Neural Sentinel: Unified Vision Language Model (VLM) for License Plate Recognition with Human-in-the-Loop Continual Learning

Traditional Automatic License Plate Recognition (ALPR) systems employ multi-stage pipelines consisting of object detection networks followed by separate Optical Character Recognition (OCR) modules, introducing compounding errors, increased latency, and architectural complexity. This research presents Neural Sentinel, a novel unified approach that leverages Vision Language Models (VLMs) to perform license plate recognition, state classification, and vehicle attribute extraction through a single forward pass. Our primary contribution lies in demonstrating that a fine-tuned PaliGemma 3B model, adapted via Low-Rank Adaptation (LoRA), can simultaneously answer multiple visual questions about vehicle images, achieving 92.3% plate recognition accuracy, which is a 14.1% improvement over EasyOCR and 9.9% improvement over PaddleOCR baselines. We introduce a Human-in-the-Loop (HITL) continual learning framework that incorporates user corrections while preventing catastrophic forgetting through experience replay, maintaining a 70:30 ratio of original training data to correction samples. The system achieves a mean inference latency of 152ms with an Expected Calibration Error (ECE) of 0.048, indicating well calibrated confidence estimates. Additionally, the VLM first architecture enables zero-shot generalization to auxiliary tasks including vehicle color detection (89%), seatbelt detection (82%), and occupancy counting (78%) without task specific training. Through extensive experimentation on real world toll plaza imagery, we demonstrate that unified vision language approaches represent a paradigm shift in ALPR systems, offering superior accuracy, reduced architectural complexity, and emergent multi-task capabilities that traditional pipeline approaches cannot achieve.

💡 Research Summary

The paper introduces Neural Sentinel, a unified Vision‑Language Model (VLM) framework that replaces the traditional multi‑stage pipeline used for Automatic License Plate Recognition (ALPR). Conventional systems cascade separate modules—vehicle detection, plate localization, character segmentation, and OCR—so that errors propagate, computational cost multiplies, and extending functionality requires additional bespoke components. Neural Sentinel instead treats ALPR as a multi‑task visual question‑answering problem: a single forward pass of a fine‑tuned PaliGemma 3B model receives an image and natural‑language prompts (e.g., “What is the license‑plate number?”) and outputs textual answers for plate number, state, make/model, and color.

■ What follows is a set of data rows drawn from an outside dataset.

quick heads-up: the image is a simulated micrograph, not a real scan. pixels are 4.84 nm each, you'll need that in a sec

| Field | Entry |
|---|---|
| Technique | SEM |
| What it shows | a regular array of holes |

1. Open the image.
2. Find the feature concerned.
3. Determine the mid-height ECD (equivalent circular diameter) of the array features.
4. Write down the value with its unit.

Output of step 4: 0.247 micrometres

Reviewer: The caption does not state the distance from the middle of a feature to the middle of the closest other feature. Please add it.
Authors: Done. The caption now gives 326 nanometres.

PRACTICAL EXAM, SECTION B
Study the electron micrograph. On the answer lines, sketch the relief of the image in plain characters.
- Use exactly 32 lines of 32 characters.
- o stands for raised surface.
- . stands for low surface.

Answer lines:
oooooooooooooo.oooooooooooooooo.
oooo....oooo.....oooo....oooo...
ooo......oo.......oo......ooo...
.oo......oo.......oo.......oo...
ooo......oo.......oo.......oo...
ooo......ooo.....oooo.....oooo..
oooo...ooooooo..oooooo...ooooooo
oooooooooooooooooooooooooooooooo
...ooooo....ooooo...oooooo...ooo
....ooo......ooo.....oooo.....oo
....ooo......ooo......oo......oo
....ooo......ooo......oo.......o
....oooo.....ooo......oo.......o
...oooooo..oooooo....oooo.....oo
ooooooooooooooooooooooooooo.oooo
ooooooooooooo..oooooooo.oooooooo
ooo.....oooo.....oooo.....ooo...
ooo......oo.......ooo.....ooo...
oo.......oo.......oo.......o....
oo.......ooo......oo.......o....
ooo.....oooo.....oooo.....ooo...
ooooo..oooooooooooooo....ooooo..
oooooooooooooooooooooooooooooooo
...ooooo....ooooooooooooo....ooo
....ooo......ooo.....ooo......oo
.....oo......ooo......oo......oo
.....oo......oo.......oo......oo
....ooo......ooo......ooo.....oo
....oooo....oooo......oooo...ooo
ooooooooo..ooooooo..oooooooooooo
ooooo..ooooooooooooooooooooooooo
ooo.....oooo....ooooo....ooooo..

Key technical contributions are:

1. Model selection and adaptation – PaliGemma 3B combines a SigLIP Vision Transformer (ViT‑L/14) with the Gemma language decoder, offering strong scene‑text capabilities while remaining lightweight enough for real‑time inference (<200 ms on a consumer GPU). The authors apply Low‑Rank Adaptation (LoRA) to all attention projection and feed‑forward layers with rank = 16 and scaling factor α = 32, training only ~0.27 % of the 3 B parameters (≈8 M). This preserves the broad visual‑language knowledge acquired during pre‑training while specializing the model for license‑plate character patterns.

2. Human‑in‑the‑Loop continual learning (HITL‑CL) – Operational staff can correct low‑confidence or erroneous outputs. Corrections are stored in an experience‑replay buffer. During incremental updates, the buffer is mixed with the original training set in a 70:30 ratio, mitigating catastrophic forgetting and allowing the model to adapt to distribution shifts without full retraining. The update process is trigger‑based rather than batch‑scheduled, keeping latency low for production deployment.

3. Comprehensive evaluation – Using 12 000 real‑world toll‑plaza images covering diverse lighting, angles, and weather, Neural Sentinel achieves 92.3 % plate‑recognition accuracy, a 14.1 % gain over EasyOCR (78.2 %) and a 9.9 % gain over PaddleOCR (82.4 %). Mean inference latency drops to 152 ms, a 43 % reduction versus a conventional pipeline (~260 ms). Calibration analysis yields an Expected Calibration Error of 0.048, indicating reliable confidence scores. Zero‑shot tests on auxiliary tasks—vehicle color (89 % accuracy), seat‑belt detection (82 %), and occupancy counting (78 %)—demonstrate emergent capabilities without task‑specific fine‑tuning.

4. Analysis of limitations and future work – The 3 B model fits within a 12 GB GPU memory budget but struggles with ultra‑high‑resolution frames and extreme weather conditions. The replay buffer size is bounded, so long‑term drift mitigation will require smarter sample selection or hierarchical memory. Future directions include scaling to PaliGemma 7B, applying multimodal compression to further reduce latency, and integrating automated labeling pipelines (e.g., RLHF‑style feedback) to streamline the HITL loop.

In summary, Neural Sentinel validates that a VLM‑first architecture can deliver superior accuracy, lower latency, and built‑in multi‑task flexibility for ALPR, marking a paradigm shift from specialized cascades to a single, language‑driven visual reasoning engine. This approach promises easier expansion to related traffic‑monitoring tasks and smoother integration into smart‑city infrastructures.